Not so long ago, in the days of Sven-Goran Eriksson and Fabio Capello, there were suggestions that the England football team represented a 'closed shop'.
In other words, if you didn't play for one of the Premier League's 'Big Four' clubs or weren't part of the famous 'golden generation' there was little point in waiting for a call-up.
But as England prepare for a friendly against Sweden on Wednesday it is clear new manager Roy Hodgson is taking a very different attitude -- and spreading his net as far as it will go.
His squad for the match in Stockholm includes the likes of Liverpool's Raheem Sterling, who is just 17, Wilfried Zaha of second-tier Championship leaders Crystal Palace, Celtic goalkeeper Fraser Forster, who plays in Scotland, and 31-year-old Leon Osman who plays for Everton -- and has done so for the last decade without being noticed by a succession of England managers.
It's a selection policy Hodgson hopes will help him avoid falling into the same trap as his predecessors who stuck with exactly the same players and got exactly the same results in their fruitless quest to win England's first major trophy since a World Cup triumph on home soil back in 1966.
"I think there's certainly been quite a change of personnel since the new manager came in," admitted Osman, renowned for retaining possession -- a quality which Hodgson has identified as crucial for the future of his team.
"He seems to be looking around - which from those players' point of view is great. From the point of view of the England squad it keeps you on your toes a bit more too.

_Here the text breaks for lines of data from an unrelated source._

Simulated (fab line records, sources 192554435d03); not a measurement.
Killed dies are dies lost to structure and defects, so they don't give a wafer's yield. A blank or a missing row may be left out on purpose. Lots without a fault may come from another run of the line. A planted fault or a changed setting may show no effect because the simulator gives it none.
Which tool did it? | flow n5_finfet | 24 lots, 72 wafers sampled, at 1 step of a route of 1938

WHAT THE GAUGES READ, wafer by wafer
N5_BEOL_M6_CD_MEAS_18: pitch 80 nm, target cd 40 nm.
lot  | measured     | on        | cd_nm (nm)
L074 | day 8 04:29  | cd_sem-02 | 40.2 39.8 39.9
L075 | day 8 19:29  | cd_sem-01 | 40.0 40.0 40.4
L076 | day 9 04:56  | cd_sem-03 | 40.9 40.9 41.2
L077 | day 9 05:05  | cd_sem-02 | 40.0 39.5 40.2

"People have mentioned I don't give the ball away often and maybe that's what the manager is looking for, to keep the ball for longer periods. You will have to ask him. But I'm delighted that I might get the opportunity to do that."
Hodgson had already brought through the likes of Manchester United's Danny Welbeck and Tom Cleverley plus Chelsea's Ryan Bertrand and Gary Cahill -- even before the latest tranche of new caps; and he has ignored the claims of veterans such as Rio Ferdinand and Gareth Barry in a bid to find a new blend.
He has also shown he is not afraid to select players who are not playing regularly for their clubs; breaking a rule that restricted so many of his predecessors but now allows the likes of Welbeck and Chelsea's Daniel Sturridge to dream of an England career even when they sit on the bench in the Premier League.
Sturridge, who spends most of his time at Stamford Bridge waiting for Fernando Torres to be injured, is particularly thankful for that opportunity; so when asked if he believed it is now possible to be a regular for England even if you don't start matches for your club side, his answer was delivered swiftly and decisively.
"I do, yes," he insisted. "I think the England manager has made it clear that players don't have to start for their clubs to play for England.
"It makes it easier for us that we don't feel a lot of pressure if we don't play 10 out of 10 games; because the manager (Hodgson) understands that situation."
Sturridge, who insists he is a centre-forward not a winger despite playing out wide for much of his Chelsea career could well get an opportunity in Stockholm with Wayne Rooney and Jermain Defoe both injured; and he has the self-belief to suggest he can take the opportunity.
"I do believe in myself," he said. "That's one thing I've always had. Looking at someone like Didier Drogba -- he's always said to me 'Studge, it doesn't really matter about anything as long as you believe in yourself'".
"I don't need anybody to tell me I'm great and I'm fantastic. All I need to do is to be given the chance."
There certainly seem to be opportunities with England right now for ambitious players both young and old. After all, Hodgson's squad also includes Ryan Shawcross of Stoke City and Tottenham Hotspur's young defender Steven Caulker.
The net has been cast wide -- but is the quality of the catch good enough?